The Center School District just hit the jackpot.
By YAEL T. ABOUHALKAH
The Kansas City Star
Freightquote broke ground this week for its new headquarters on long-vacant land in south Kansas City.
In a few years, land that has yielded only $7,000 a year in property taxes for the school district will be creating upward of $600,000 annually in property taxes to educate 2,300 children. Just over 75 percent are minorities; 71 percent are eligible for the free/reduced-price lunch program.
Wait, whats that? The kids arent going to get much of that money from Freightquote?
Oh, thats right. Its all coming back to me now.
Freightquote, an online freight-shipping broker, is going to get a staggering amount of taxpayer incentives to leave Lenexa and hop the state line.

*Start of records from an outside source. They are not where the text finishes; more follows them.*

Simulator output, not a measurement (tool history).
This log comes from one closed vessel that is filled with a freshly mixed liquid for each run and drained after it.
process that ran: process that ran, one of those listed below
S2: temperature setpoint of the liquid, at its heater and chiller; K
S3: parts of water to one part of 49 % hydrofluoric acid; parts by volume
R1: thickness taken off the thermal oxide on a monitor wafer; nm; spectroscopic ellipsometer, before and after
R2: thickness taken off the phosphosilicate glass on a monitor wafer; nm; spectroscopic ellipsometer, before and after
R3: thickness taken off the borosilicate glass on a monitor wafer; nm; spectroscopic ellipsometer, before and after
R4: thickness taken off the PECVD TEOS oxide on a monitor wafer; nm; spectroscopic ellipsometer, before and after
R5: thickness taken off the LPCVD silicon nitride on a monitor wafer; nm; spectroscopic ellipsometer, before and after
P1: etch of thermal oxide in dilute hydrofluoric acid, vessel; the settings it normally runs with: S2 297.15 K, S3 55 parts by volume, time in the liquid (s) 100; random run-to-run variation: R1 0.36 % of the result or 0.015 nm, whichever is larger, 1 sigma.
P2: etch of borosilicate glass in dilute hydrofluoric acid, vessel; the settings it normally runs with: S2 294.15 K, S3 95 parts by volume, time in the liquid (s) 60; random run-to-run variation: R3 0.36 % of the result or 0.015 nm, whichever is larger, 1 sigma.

Missouri is kicking in $33 million in taxpayer incentives and, incredibly, Kansas City decided to sweeten the pot even more with an outlandish $31 million in extra tax breaks.
That includes a 100 percent abatement on local property taxes for 20-plus years. So the city, Jackson County, Mid-Continent Public Library, Jackson County Community Mental Health Fund and other taxing jurisdictions will get next to nothing in property taxes from Freightquote, which essentially will get to keep that money.
Center Superintendent Bob Bartman told me Wednesday that his district does expect to get a payment in lieu of taxes approaching $25,000 annually because of the Freightquote deal. But thats still far short of the $600,000 a year and more over time that the district could have received.
In an email, Mid-Continent library Director Steve Potter said, Freightquote is HORRIBLE public policy.
But it turns out school and library officials had no real voice in this matter.
Thats because local school districts, counties, libraries and other taxing jurisdictions dont control how millions of dollars in public incentives are granted.
Instead, state laws allow the decisions to be made by TIF commissions stacked with city-appointed members and by city councils.
After years of wrangling and being ignored by city officials, the taxing jurisdictions are fit to be tied.
As Kansas City Public Library Director R. Crosby Kemper III recently wrote to Mayor Sly James and the City Council:
Is there any chance a few of you might just think something needs to be changed rather than continuing to shove this down our throats?
Kemper was upset that the city decided to use hundreds of thousands of dollars from the Kansas City Public Schools, the library and other jurisdictions to give away in incentives to Lockton Cos. on the Plaza.
Theres no shortage of other flashpoints in this longstanding battle.
• One plan under review would spend $3.1 million for extended streetscape improvements on Main Street, produced by tax revenues from the Federal Reserve Bank headquarters south of Penn Valley Park.
Kansas City Public Schools would lose $1.9 million, and the library and Jackson County close to $200,000 each, in future revenues in the deal.
The school district and library TIF officials oppose this plan because it would force them to do the job of the city or private companies in paying for infrastructure repairs and landscaping along Main Street.
• The Raytown School District wants to control up to $4 million in potential school funds from a southeast Kansas City TIF plan. But the city instead might use the money to build youth soccer fields.
• In North Kansas City, city officials are supporting a plan to divert $6 million in North Kansas City School District funds to development of a mostly residential community. School officials voted against the plan at the TIF meeting.
But that panel is controlled by city-appointed members who wanted to use educational funds to back a private development.
So how will things change?
Cities sure wont give up their control of the money.
Lets hope the excessive local subsidies for Freightquote become Exhibit No. 1 in the taxing jurisdictions attempts to overhaul state regulations in 2013.